Housing and mortgage activity in the province has remained elevated. Will that continue?
If a slowdown of sorts was expected in the housing market after the barnstorming activity of the past two years, that certainly hasn’t transpired in Alberta.
The province saw residential property sales hit a 26.6% year-over-year spike in January, according to the Alberta Real Estate Association (AREA), with the average home price rising by 10% over the previous year and active listings plummeting.
That performance has resulted in an exceptionally tight market across Alberta, AREA said, that’s seen months of inventory (the amount of time it would take for supply to run out at current activity levels) fall to just 2.77 months.

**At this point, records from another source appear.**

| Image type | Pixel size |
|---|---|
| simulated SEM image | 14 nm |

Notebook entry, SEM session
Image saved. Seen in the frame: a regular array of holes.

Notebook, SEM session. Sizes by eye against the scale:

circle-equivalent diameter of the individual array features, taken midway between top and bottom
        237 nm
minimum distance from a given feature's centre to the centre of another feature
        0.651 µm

Kristy-Lynn Maxwell (pictured top), Western Canada director for the VERICO network, told Canadian Mortgage Professional that much of the sales activity in the province had been spurred by buyers and investors from elsewhere in Canada who had been enticed by Alberta’s relatively low prices compared with the rest of the country.
“Speaking for Alberta, we’re seeing a major increase in money coming in from British Columbia and Ontario,” she said. “With our market remaining one of the most affordable, there has been a substantial increase in not only out-of-province investors, but those looking to relocate as well.”
Indeed, while it boasts two of the five largest cities in Canada by population, Alberta’s average house prices are a fraction of the ever-surging figures witnessed in the country’s hottest markets.
The average price of a home in Calgary rose by over 15% between February 2021 and the same month this year – but at $484,000, that current figure pales in comparison with the exorbitant averages in Toronto and Vancouver.
In Edmonton, meanwhile, a 6.9% year-over-year change means the average price has increased from $326,400 in February 2021 to $348,900 last month, according to the Canadian Real Estate Association (CREA).
Maxwell nevertheless noted that some of the same challenges faced by agents and brokers in other parts of the country were slowly making their way to Alberta, with competition in the market beginning to tick upwards and current prices still representing a significant increase over last year.
“There seems to be a consensus across the province about what concerns them, inventory of course being at the top of the list,” she said, “but Alberta hadn’t had the same challenges as the other provinces until now.
“We’re dealing with increased housing pricings, multiple competing offers, fulfillment delays, and of course the concern if appraisals will meet up with the purchase price.”
The good news for the province is that standalone housing starts across Canada trended upwards in February, rising 8% from January for a total of 247,256 units. Alberta saw a significant improvement in urban housing starts, with its figure of 2,249 units representing an increase of 21.3% over the same time last year.
Single-detached units across the province increased by 8.3%, and apartment units saw a 47.3% increase compared with February 2022.
Such has been the level of interest in Albertan real estate from other parts of Canada, Maxwell said, that there had been plenty of reports of advertising in Ontario to “buy in Alberta” – both from an investment and new-build perspective.
“I’m not certain if that’s what has caused the increased money coming in from that region,” she said. “However, I feel it may only add fuel to the fire.”
One factor that could dull Alberta’s housing market momentum in 2022 is the prospect of interest rate increases, with the Bank of Canada having upped its trendsetting rate at the beginning of March and a number of fresh hikes anticipated before the end of the year.
The likelihood of rate increases throughout this year was one of the key reasons RBC Economics predicted that the housing market would “cool but stay strong in 2022,” in a report at the end of January.
“We expect the Bank of Canada’s rate liftoff to turn down the market’s heat in 2022 as deteriorating affordability sends buyers to the sidelines,” the bank’s senior economist Robert Hogue said.
Still, Maxwell indicated that frenzy around the most recent hike could also impel borrowers and would-be buyers to act. “I’m not sure if the interest rate itself will have the most impact, or the PR surrounding it will – creating a sense of urgency for homeowners and buyers alike,” she said.
“With values increasing at such an unfamiliar pace, renewals, rentals and purchases are all benefiting from the hype surrounding rates.”